Luang Prabang dam developer shares progress with Mekong countries
Visit to Luang Prabang dam site
Luang Prabang, Lao PDR, 29 June 2023 — The Lao government welcomed a Mekong River Commission delegation last week to showcase the development progress of its third Mekong mainstream hydropower project. While senior officials and experts from the MRC Member Countries and Secretariat expressed appreciation, they urged the Lao government and the developer of the Luang Prabang dam to officially share the project data and information with their fellow governments and the public more broadly.
The call came out during the “Regional Workshop on the Implementation of the Joint Action Plan (JAP) of the Luang Prabang Hydropower Project” on 21–22 June in Luang Prabang, which grew out of the Prior Consultation process for the project.
Construction at the 1,460-megawatt Luang Prabang dam is ongoing. The developer — Luang Prabang Power Company Limited — expected that river flow to the downstream ecosystem and communities would be unaffected, which they said should remain the norm for the next four-five years of construction. The MRC delegation also visited the Xayaburi hydropower project, which has the same owner and operator as that of the Luang Prabang project.
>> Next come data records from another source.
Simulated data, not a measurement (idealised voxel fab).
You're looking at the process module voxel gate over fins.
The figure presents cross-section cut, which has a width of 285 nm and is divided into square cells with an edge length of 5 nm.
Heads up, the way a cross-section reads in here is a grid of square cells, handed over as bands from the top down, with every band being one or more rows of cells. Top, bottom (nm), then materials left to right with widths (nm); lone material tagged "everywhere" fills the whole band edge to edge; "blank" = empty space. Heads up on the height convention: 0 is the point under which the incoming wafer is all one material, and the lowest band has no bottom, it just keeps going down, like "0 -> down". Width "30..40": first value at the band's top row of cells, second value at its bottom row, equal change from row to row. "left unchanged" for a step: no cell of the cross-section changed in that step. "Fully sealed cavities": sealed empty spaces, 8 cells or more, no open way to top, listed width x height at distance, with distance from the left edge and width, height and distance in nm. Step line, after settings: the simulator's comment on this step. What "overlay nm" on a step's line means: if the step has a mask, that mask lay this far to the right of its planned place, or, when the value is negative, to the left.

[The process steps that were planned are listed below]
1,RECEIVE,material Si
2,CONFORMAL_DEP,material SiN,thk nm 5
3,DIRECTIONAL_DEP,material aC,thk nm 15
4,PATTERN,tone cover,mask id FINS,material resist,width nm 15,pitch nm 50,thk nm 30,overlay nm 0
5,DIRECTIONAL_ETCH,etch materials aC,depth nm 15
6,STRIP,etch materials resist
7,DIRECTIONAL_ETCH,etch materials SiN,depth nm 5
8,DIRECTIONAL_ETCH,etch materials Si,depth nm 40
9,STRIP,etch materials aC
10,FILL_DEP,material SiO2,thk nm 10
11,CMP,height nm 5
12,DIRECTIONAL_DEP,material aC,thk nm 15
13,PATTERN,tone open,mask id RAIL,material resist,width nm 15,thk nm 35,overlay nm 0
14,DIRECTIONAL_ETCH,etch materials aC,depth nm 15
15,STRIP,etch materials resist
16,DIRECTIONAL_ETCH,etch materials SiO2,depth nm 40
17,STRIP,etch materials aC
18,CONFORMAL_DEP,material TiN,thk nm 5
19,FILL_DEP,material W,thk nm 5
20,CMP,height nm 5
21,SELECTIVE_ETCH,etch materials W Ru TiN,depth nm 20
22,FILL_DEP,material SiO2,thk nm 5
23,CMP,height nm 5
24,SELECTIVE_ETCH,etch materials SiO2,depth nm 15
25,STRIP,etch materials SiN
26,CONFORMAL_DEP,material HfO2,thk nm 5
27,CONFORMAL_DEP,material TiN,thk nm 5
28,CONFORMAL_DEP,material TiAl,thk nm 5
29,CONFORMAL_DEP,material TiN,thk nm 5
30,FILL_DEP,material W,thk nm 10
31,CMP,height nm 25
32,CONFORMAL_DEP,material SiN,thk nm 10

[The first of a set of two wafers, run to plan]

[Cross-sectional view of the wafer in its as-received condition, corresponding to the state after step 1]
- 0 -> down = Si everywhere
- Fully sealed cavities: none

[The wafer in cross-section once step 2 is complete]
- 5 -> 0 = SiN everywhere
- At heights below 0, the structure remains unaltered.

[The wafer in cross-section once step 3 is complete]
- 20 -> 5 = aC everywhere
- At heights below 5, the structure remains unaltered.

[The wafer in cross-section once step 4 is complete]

In fact, the site visit to both dams came amid a broader push by the MRC and its four Member Countries for greater accountability, transparency, data sharing and public engagement. The 2020 JAP came on the heels of a six-month Procedures for Notification, Prior Consultation and Agreement (PNPCA) process: all stakeholders, including riverine activists and community representatives, could express their views on a major infrastructure project that could disrupt their lives. Indeed, during the visit, some members of the national delegations openly expressed ongoing concerns about transboundary and cumulative impacts of dam development. From their experiences, they said they had observed unusual flow fluctuation and declining fish population.
In 2020, the MRC Joint Committee Statement about the JAP called on “the Government of Lao PDR to make every effort to address any potential transboundary adverse impacts of the Luang Prabang project”.
“We’re here to have a dialogue with the government and the developer on some key concerns with this project, such as fish, sediment transport and dam safety,” said the CEO of the MRC Secretariat, Dr Anoulak Kittikhoun, against the backdrop of the construction site. “We can see that a lot of efforts have been put in place to address these concerns.”
For example, hydropower dams are generally known to affect fish migration and spawning habits. So, at the Xayaburi project, the MRC had recommended that the developer and Lao PDR significantly improve the fish entrance and passage facilities, including submerging them during all water-flow situations and increasing flow attraction. The fish passage design was then revised.
That seems to have made a meaningful difference. During the 21st June field trip to Xayaburi, the delegation learned more about preliminary fish monitoring results: 86% of the fish successfully migrated through the specially constructed facilities. Of the 1,345 fish detected in the area, 1,156 reportedly ascended.
Yet, long-term monitoring is being conducted to further investigate the efficacity of the fish-migration facilities. The developer said it had been working with European and Australian experts, among others, on this testing and monitoring.
In addition, the developer said after three years of Xayaburi dam operation and monitoring, it had not observed any significant sediment trapping in the impoundment and that the sediment routing facility had allowed the sediment to flow through the turbine and sometimes get flushed through the lower outlets. This is necessary to maintain the river’s natural sediment flow in this stretch of the Mekong.
Besides, during the 22nd June field trip to the Luang Prabang dam, the visiting delegation learned about the other actions that Lao PDR and the developer had taken so far to address the MRC’s recommendations.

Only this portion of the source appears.